Sloc Cloc and Code
Can a crusty Go program outperform a well written Rust Project?
Wow... so when they said conference I was thinking many breakout rooms and 30 people in each. This is something else.
Can a crusty Go program outperform a well written Rust Project?
Ben Boyter @boyter
Code Monkey at Kablamo .
func Produce(c Coffee, b Beer) (Code, Cloud, []error)
Hello all! I am Ben. My official title is technical lead. Im a code monkey. I write code.
This talk is about a command line tool I made called Sloc Cloc and Code. The name is inspired from two similar tools called sloccount and cloc while trying to make it sound like a Guy Richie film.
As I mentioned I work for Kablamo. Kablamo builds a lot of custom software on AWS. Our backend language of choice is Go which was a problem for me because I didn't know it. I had used it a little bit for some come command line and http tools but nothing major.
As such I was working on projects in other languages such as C# and Java.
One that came past was to upgrade a an application written in C# with a JavaScript frontend. The goal was to upgrade the frontend and fix some backend issues. It was meant to take 6 weeks. It turned into a year long death-march project.

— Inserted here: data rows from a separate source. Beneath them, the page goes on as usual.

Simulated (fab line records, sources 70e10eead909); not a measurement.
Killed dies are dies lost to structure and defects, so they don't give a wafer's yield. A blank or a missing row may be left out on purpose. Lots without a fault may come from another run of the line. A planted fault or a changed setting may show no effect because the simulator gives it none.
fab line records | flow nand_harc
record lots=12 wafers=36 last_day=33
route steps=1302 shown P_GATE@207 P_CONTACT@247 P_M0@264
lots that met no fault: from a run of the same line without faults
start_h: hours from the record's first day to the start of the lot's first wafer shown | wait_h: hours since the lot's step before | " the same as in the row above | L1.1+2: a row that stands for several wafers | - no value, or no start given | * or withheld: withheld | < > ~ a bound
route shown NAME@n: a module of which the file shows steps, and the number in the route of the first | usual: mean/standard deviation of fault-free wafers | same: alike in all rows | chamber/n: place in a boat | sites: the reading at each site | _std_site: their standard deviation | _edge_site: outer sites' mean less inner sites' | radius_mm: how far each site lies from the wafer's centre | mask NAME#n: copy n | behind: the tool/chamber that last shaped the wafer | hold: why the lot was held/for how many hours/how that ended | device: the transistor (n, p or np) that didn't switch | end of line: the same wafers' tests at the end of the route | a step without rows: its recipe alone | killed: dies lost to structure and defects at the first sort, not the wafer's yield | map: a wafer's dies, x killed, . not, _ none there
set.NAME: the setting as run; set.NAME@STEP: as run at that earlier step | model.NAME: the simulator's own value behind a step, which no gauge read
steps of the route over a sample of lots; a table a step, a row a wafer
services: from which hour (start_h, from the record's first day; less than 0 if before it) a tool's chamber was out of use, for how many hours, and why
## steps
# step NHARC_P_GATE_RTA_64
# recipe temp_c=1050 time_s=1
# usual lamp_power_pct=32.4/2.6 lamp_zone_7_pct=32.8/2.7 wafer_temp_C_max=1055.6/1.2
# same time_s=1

My fault. I totally underestimated how complex it was.
So what do we do when we make mistakes?
We overcorrect for past failures.
Code Iceberg
Image by © Ralph A. Clevenger/CORBIS
See the project was a code iceberg. The visible part, http endpoints, and the like is easy to see. But the real meat and bones of the application was hidden much like an iceberg.
How to spot code icebergs?
SLOC counters
cloc counts blank lines, comment lines, and physical lines of source code in many programming languages
VERY full featured.
So the question is how do we spot code icebergs.
On solution is to use a code counter.
Enter cloc. A perl command line tool. cloc counts blank lines, comment lines, and physical lines of source code in many programming languages.
Its a very full featured, but probably not known for being fast. I actually tried it on my death march project and it took longer than I was willing to wait.
How to spot code icebergs? Continued...
Cyclomatic Complexity
The other way is to get cyclomatic complexity
However in the .NET world you can use Visual Studio to count code as well. But it also gives you a count of the complexity of code. This tells you where the problematic files are likely to be. The complexity estimate is a measure of the number of branch conditions in the code.
So thats where we are. One tool thats a bit slow and another thats limited to certain languages
I am thinking...
We totally need another code counter!
Has anyone else considered this?
tokei , loc , polyglot , loccount and gocloc .
SPIN! Calculate some "value" for code complexity.
Are you thinking what I am? We need another code counter! One thats fast!
However I am not very orignal and I had a look around to see if anyone else had the same idea.
Two rust projects already existed, tokei and loc and BOTH claimed excellent performance.
Polyglot was also around. Written in ATS by Vanessa Mchale is probably the most interesting code counter.
Eric S Raymond also had a code counter loccount. Lastly another one existed called Gocloc.
I thought I was being orginal in the choice of language at least, but both loccout and gocloc are both in Go.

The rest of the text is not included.